The aim of a currency futures contract is to fix an exchange rate at some future date, subject to basis risk.
Options
A currency option is a right, but not an obligation, to buy or sell a currency at an exercise price on a future date. If there is a favourable movement in rates the company will allow the option to lapse, to take advantage of the favourable movement. The right will only be exercised to protect against an adverse movement, i.e. the worst-case scenario.
A call option gives the holder the right to buy the underlying currency.
A put option gives the holder the right to sell the underlying currency.
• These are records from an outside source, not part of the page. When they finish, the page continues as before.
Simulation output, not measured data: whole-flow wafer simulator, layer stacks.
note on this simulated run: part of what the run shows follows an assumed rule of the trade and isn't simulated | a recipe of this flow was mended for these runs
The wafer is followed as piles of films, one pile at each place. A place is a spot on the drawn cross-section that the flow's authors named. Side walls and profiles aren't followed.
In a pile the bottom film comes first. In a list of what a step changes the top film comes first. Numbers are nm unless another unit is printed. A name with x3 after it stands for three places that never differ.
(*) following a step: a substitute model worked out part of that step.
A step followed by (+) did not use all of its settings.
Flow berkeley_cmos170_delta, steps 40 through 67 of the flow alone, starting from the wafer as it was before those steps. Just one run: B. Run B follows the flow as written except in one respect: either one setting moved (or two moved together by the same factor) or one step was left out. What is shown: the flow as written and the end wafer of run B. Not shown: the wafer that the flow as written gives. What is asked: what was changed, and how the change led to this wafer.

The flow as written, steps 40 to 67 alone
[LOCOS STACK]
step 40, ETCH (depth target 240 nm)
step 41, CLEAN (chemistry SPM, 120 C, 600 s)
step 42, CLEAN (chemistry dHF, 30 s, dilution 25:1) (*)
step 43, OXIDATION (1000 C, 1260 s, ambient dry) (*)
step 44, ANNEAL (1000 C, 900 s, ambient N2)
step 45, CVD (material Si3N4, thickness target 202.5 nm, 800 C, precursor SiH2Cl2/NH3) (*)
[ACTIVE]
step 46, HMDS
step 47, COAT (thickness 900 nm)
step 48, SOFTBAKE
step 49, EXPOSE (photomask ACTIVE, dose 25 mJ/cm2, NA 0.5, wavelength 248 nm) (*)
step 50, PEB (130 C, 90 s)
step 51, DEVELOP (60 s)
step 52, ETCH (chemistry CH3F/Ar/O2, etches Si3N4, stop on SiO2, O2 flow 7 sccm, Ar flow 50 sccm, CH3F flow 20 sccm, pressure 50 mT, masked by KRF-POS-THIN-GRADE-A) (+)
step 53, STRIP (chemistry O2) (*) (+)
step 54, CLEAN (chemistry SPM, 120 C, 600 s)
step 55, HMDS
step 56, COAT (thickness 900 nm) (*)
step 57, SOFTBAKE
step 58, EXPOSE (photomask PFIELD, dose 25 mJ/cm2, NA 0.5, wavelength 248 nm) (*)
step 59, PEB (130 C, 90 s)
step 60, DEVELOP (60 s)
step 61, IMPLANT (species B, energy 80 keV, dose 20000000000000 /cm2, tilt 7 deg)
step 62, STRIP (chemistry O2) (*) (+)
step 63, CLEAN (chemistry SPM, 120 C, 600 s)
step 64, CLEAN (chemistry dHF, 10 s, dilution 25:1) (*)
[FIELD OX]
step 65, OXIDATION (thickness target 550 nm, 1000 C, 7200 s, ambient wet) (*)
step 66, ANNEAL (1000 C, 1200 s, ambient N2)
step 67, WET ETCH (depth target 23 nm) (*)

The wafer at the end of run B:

Options are more expensive than the forward contracts and futures but result in an asymmetric risk exposure.
Forex swaps
In a forex swap, the parties agree to swap equivalent amounts of currency for a period and then re-swap them at the end of the period at an agreed swap rate. The swap rate and amount of currency is agreed between the parties in advance. Thus it is called a fixed rate/fixed rate swap.
The main objectives of a forex swap are:
To hedge against forex risk, possibly for a longer period than is possible on the forward market.
Access to capital markets, in which it may be impossible to borrow directly.
Forex swaps are especially useful when dealing with countries that have exchange controls and/or volatile exchange rates.
Currency swaps
A currency swap allows the two counter parties to swap interest rate commitments on borrowings in different currencies.
In effect a currency swap has two elements:
An exchange of principal in different currencies, which are swapped back at the original spot rate - just like a forex swap.
An exchange of interest rates - the timing of these depends on the individual contract.
The swap of interest rates could be fixed for fixed or fixed for variable.